I’m going to start with a disclaimer: I am not a personal trainer, fitness expert, or even an athlete. I’m just an average college girl who is trying to figure out the whole “staying healthy” thing for herself. This article is merely a narrative about my personal exercise journey that has gotten me through many ups and downs.
I am about as average as they come: 5’4” and three-quarters (every last bit counts), and since freshman year I’ve weighed in around 138 lbs. Yes, I just admitted my weight on the Internet and now I can never take it back, but that’s because I’m trying to prove to you that I am average. But I’ve also had some experiences that have caused sudden weight loss or some weight gain, so I can also relate to those outliers. The reasons for the weight fluctuation is a topic for another article, but I can tell you that my lowest weight was 110 lbs and my heaviest was – well, okay, I might not want that to be frozen into a block of cyber carbonite. Anyway, let me get back to my original point. You can whip yourself into better shape without running. I promise.
How do I know? Well, for starters, I hate running. There, I said it. A multitude of downsides to running regularly exist, such as wearing-down cartilage and eroding fat-burning muscle. If you don’t believe me, read this article, which explains why structured cardio exercises –running in particular – are not the best for weight loss. Rather, personal trainers and health professionals recommend interval training.
Intervals boost heart rate variability and muscle strengthening to increase calorie burning well after your workout has finished. Plus, there’s no single method or type, so you can find a regimen or style that not only gets you fit, but it might actually be (dare I say it?) FUN!
On the second page I’ve compiled a few types of interval-based workouts that I have used in the past two years with noticeable results.
Then, on the third page, I’ll finish with some useful tips for any type of workout.
The Gym. The first thing you probably thought of when you saw the title of this article is the gym, and that’s great. Most colleges have free gyms and fitness centers, so students should definitely try to take advantage of them.
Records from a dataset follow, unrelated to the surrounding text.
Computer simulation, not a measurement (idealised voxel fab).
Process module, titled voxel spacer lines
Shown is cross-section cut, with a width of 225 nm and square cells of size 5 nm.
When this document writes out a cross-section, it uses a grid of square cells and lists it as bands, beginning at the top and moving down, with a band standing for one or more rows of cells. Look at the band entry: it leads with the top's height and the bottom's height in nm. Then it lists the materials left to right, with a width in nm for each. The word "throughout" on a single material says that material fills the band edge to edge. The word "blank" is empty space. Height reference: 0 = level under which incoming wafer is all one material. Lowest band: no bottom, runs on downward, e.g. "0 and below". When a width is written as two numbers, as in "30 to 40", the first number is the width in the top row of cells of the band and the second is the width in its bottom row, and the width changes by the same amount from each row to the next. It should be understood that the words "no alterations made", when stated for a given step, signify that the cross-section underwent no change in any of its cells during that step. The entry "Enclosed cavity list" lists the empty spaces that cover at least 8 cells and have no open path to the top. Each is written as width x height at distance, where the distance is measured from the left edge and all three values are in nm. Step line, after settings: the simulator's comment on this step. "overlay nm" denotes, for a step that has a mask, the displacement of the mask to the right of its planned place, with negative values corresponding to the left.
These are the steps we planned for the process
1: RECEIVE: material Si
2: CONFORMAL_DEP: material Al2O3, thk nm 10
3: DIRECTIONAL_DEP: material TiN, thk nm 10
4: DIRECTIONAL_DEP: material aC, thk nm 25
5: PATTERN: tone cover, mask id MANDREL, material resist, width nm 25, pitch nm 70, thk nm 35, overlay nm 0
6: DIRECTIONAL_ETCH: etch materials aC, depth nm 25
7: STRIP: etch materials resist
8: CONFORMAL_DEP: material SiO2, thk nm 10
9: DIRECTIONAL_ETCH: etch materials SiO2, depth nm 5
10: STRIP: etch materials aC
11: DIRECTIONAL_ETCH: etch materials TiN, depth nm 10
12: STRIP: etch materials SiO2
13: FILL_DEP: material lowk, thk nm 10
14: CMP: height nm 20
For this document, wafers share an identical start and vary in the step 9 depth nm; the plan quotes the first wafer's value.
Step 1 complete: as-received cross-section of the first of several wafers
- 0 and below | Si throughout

First, figure out what you want to get from working out at the gym. Do you want to build muscle? Do you want to lose inches? Do you want to do both? These are important questions to ask because you will use different machines and/or use the same machines differently. To make it simple, high resistance (usually accompanied by fewer repetitions) is conducive to building big muscle, while low resistance with more repetitions is better for building lean muscle. If you have never used a certain machine before, just ask someone for help. You can ask the fitness center attendant – I know this because I am one – or another patron. Some of the best tips I’ve learned in the gym have been from other people working out next to me.
Second, form and posture are very important. Whether you are doing deadlifts or using a variable resistance machine, your stance can make or break the workout. The impacts of improper form can be as innocuous as minimized effect or as hazardous as seriously injuring yourself. If you don’t know what you’re doing or how to do it, just ask.
Third, to get the best workout, limit downtime between sets and optimize muscle exertion. By that I mean when you’ve finished x-number of repetitions in the first exercise, say the shoulder press, take a quick, less-than-10-seconds break and then do an exercise that works another muscle group, like bicep curls. Rotate through a few workouts for three (or more!) sets each and you will feel the burn.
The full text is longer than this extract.